A Holiday Memory

This holiday, I would like to detour away from my usual zany madcap humor and take a moment to plant a stake in the ground for sentimentality. As is the case with many of you, Newtown is not just a headline in the newspaper for me. Many of my friends have been affected by the events directly, which makes the heartache all the more difficult to work through, especially during what is supposed to be a season of joy.

The news and internet are full of moving tributes to the victims that are worth embracing. Songs have been written, speeches spoken, and humbling monuments to their memories crafted.

I can offer you none of that. For those who have never visited my parent’s house in Brookfield, it’s a mere mile or two from the Newtown border. So what I can offer you is a glimpse of how I saw Newtown through my eyes growing up. And for those of you who know the town fondly, there’s a good chance you shared some of those memories with me. Don’t let this tragedy erase them.

For starters, to even try and list Newtown’s landmarks would be a time consuming folly; let it suffice to say they are numerous and all worthy of mention. So I’m just going to highlight one of the most critical to my childhood… Edmond Town Hall.

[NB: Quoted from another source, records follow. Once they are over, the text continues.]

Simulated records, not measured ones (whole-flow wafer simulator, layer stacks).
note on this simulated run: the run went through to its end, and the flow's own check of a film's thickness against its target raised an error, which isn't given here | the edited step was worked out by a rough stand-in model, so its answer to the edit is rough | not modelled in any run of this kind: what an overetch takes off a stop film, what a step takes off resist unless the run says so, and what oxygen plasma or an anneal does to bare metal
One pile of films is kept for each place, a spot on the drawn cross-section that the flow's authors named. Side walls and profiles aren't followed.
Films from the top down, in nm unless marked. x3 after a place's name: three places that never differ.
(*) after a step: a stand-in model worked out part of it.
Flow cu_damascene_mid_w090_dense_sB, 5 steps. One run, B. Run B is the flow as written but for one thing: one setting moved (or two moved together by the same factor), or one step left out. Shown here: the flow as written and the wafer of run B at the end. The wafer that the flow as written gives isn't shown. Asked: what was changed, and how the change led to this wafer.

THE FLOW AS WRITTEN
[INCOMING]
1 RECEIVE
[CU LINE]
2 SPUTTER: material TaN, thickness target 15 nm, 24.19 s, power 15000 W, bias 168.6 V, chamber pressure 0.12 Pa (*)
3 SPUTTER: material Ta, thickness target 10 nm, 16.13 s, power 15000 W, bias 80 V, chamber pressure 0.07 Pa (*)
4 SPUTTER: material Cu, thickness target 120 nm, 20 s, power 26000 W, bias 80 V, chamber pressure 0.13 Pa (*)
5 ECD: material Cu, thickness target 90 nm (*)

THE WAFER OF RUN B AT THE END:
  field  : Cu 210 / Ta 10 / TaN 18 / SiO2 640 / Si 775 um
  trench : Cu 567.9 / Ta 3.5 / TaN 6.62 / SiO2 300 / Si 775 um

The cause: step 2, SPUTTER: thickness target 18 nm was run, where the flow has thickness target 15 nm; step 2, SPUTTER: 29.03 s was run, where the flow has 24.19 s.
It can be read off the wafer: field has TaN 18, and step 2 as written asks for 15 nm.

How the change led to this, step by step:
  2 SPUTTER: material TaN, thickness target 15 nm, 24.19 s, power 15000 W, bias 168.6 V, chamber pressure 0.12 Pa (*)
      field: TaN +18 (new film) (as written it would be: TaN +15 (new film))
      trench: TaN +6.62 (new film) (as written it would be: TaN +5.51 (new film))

Edmond Town Hall is a second-run movie theater that shows $2 films. Of all the places in Newtown, it’s the brightest memory for me. You understand now why I told you not to expect a compelling tribute to the efforts of heroes, nor a lasting sculpture to the importance of love. As Gandalf says in the Hobbit, “I’ve found it is the small things, every act of normal folk that keeps the darkness at bay — simple acts of kindness and love.”

I originally drew this for myself… a way to remember a refuge from my youth that charged me $2 for a film and $.25 for goobers. I don’t want those memories to be diminished. I was able to see Lord of the Rings multiple times on a budget thanks to that place. It helped me develop into the cutting edge movie critic I am today. After some thought, I decided it would be right to share this small thing with all of you.

As you spend time with your loved ones this holiday, don’t forget to celebrate the small things. They may seem mundane, they may seem trivial. Believe me, nothing is trivial.

Happy Holidays.

– Bard

2 thoughts on “A Holiday Memory

  1. I don’t know if you remember me. I’m your 1st cousin, once removed. Your mom & I were both pregnant in 1978 waiting for the births of your second cousin Peggie & you.

    You are so right. No matter how big or small, there is nothing to be considered merely trivial. Our fondest memories often are the simplest things we experience. A precious memory will affect us throughout our life time. Hold onto it, There’s nothing that compares.